At the moment my primary focus is trying to get this damn lineup over the line. There’s one artist that I really, really want. They are definitely not saying no, and I think it’ll eventually happen. You go “but this is my timeline” and they don’t care. And there’s nothing you can really do about that. It would be really interesting if I sat down with a lineup and went to you “that was a backup, this was different…”

You may recall from the last Big Day Out, I got a shit tonne of grief on social media about programming Deftones against Pearl Jam. People were going “you’re a fool, you obviously don’t know how to do this, you don’t know what people are like.”

People are assuming we are just chucking names on a board. People don’t understand. We added Deftones late because Blur pulled out. Deftones was one of the bands we brought in to fill that gap, which was a great replacement. But by that stage, Pearl Jam were obviously the headliner and were booked to play 8-10 on the main stage. Major Lazer was already booked to close the outer stage and Deftones wanted to play in the dark. So do the math. But of course people don’t know that.


Second interview, conducted at Mash Inn, Kingsland in January 2016.

Did you get your second big act? The second line-up came out [in early January], and while I love Modest Mouse, I didn’t think they were a band you’d delay an announcement for.

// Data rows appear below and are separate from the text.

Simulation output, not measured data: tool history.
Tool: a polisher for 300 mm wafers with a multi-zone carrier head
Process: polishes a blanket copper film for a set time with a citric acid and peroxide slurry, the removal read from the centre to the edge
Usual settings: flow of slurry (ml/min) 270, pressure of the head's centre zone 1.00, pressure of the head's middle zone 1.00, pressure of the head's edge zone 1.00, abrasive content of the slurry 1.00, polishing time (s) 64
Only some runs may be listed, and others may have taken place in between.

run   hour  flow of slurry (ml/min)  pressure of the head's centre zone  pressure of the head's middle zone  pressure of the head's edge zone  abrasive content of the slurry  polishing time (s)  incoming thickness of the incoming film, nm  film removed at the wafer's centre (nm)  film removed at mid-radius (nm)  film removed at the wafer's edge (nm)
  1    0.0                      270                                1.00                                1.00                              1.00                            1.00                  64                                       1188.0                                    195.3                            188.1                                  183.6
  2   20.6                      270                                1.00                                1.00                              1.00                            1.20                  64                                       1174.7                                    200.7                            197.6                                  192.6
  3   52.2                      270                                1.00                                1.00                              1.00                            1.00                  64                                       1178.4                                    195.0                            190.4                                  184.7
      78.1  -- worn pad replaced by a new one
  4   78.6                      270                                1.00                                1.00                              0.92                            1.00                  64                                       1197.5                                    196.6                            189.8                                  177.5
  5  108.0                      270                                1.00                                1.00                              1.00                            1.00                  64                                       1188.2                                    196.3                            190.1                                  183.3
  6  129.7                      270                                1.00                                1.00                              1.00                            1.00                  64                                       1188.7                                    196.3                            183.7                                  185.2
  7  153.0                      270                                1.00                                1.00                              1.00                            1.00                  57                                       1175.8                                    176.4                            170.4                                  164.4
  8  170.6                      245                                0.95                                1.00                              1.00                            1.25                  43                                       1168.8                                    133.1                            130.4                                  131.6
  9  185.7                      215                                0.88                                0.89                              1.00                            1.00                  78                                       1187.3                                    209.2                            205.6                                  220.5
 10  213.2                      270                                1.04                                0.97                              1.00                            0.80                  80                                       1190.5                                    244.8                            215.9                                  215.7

It was Beck. Just timing wise we couldn’t make it work. It was frustrating not to get it but like I say, maybe I just saved myself a whole lot of money.

Shit. I can see why you waited and waited. It’s still a strong line-up though. How are sales?

The two things that are putting a knot in the middle of my back were trying to get that lineup finalised – and I think to a certain extent that dream you have of trying to build a festival for here and make it entirely about us and what suits. It’s nice but there’s a whole lot of reality that goes along with this. The major reality is that 40 international acts aren’t flying into New Zealand for a show and then flying off again. So you’ve gotta line this thing up with something that’s going on in Australia. Or they’ve gotta have something else to do in the territory afterwards.

Modest Mouse (photo: supplied)
Modest Mouse (photo: supplied)

So we’re talking to a lot of acts and they’re like “yeah we’d love to do this but we can’t fit it into our schedule” or “what else are we going to do around it?” So that’s been a real interesting learning, I guess. 

Is weather also an important driver for sales?

You’d be surprised about that actually. Of those Big Day Outs where there were a few rainy ones, you sell just as many [tickets] on the day. Torrential rainstorms in Hamilton one year for a Winery Tour show, and we sold 150 tickets in the hour before we opened the gates. It didn’t make any sense.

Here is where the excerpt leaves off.